The height of the traditional narrative of appeasement occurred at Munich, where the British, French, and Italians handed Hitler the Sudenland, western Czechoslovakia where some three million German people lived. Prior to Munich, Chamberlain said of Hitler, “I have the greatest respect for this man.” Just before leaving for Munich, Chamberlain wrote to the king, stating “Herr Hitler plans to take Czechoslovakia and continue east.” East would be Russia.
As Hitler became more and more bold in his aggressions in Central and Eastern Europe Stalin tried harder and harder to secure a mutual assistance pact with Britain and France, the better to contain Germany. Both nations refused Stalin’s offers of assistance. When asked whether Russia might, indeed, be a strong ally against Hitler, Chamberlain replied, “I have very serious reservations about that country.”
From the moment Hitler came into office the British did all they could to abet his acquisition of power. Faced, as they were, with two vile enemies—communism and fascism—they chose what they considered the lesser of the two. Fascism, while a dictatorship, was still capitalist. It still respected private property. Communism did not, and Hitler looked like the best bet to destroy communism. All he needed was a free reign.

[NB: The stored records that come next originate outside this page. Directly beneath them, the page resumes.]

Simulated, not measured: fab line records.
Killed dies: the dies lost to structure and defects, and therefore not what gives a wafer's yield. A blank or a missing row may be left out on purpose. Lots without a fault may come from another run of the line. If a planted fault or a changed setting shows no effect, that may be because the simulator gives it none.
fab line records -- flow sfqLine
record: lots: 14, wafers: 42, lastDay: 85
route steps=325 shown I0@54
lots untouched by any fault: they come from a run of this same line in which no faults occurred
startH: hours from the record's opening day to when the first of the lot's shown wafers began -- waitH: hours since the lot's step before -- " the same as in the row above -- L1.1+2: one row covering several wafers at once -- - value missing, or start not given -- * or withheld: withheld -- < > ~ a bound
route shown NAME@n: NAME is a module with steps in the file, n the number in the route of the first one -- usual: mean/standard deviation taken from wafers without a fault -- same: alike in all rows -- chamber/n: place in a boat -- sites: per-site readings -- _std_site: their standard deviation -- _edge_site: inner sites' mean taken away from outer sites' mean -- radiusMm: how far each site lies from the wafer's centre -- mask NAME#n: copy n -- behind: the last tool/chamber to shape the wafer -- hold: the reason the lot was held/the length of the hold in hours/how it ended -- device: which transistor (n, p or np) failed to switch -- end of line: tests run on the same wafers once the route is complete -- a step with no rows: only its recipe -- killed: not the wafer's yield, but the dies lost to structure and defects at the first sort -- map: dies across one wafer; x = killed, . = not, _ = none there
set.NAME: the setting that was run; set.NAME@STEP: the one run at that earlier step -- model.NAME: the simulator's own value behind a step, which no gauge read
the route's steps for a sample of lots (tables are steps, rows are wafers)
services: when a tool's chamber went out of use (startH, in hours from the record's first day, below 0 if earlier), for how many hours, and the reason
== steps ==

Of course, Stalin knew that Hitler’s goal was the conquest of the Slavic race. Hitler had written exactly that in Mein Kampf. So, in August 1939, Stalin cut a deal with Hitler, the Berlin-Moscow Non-Aggression Pact. They agreed to divide Poland between themselves, with neither side attacking the other in the bargain. Importantly, the Pact protected Hitler’s eastern flank, avoiding the two-front war that had doomed German fortunes in World War I. It left him free to attack the West at will.
In this way, ISIS is legitimately like Hitler. It is a creation of the West, in this case, the U.S., and its Sunni allies in the Middle East—Saudi Arabia, Jordan, Turkey, Ba’harain, and the United Arab Emirates. It was nurtured as an outgrowth of al Qaeda in Iraq. It was funded under the fiction that it contained “moderate rebels,” ones who could be controlled by the west and were even potentially small-d democrats. Its marching orders were to destroy the Shi’ite-leaning regime of Bashar Assad in Syria, paving the way for the removal of the Shi’ite regime in Iran and Saudi/U.S. domination of the Persian Gulf, location of 60% of the world’s known oil reserves.
But just as Hitler turned on his creators, ISIS broke its leash and turned on its. It is laughable to portray ISIS as a threat to the U.S. But it is potentially deadly to the corrupt sheikdoms that helped birth it and that defile the true teachings of Islam. It is to protect those shiekdoms—the U.S.’s allies—that the U.S. must now take up the fighting directly.
Chamberlain’s blunder in abetting Hitler proved one of the greatest strategic miscalculations in diplomatic history. It led directly to World War II. It is too early to understand the cost of the West’s abetting the creation of ISIS, but it is already much greater than planned.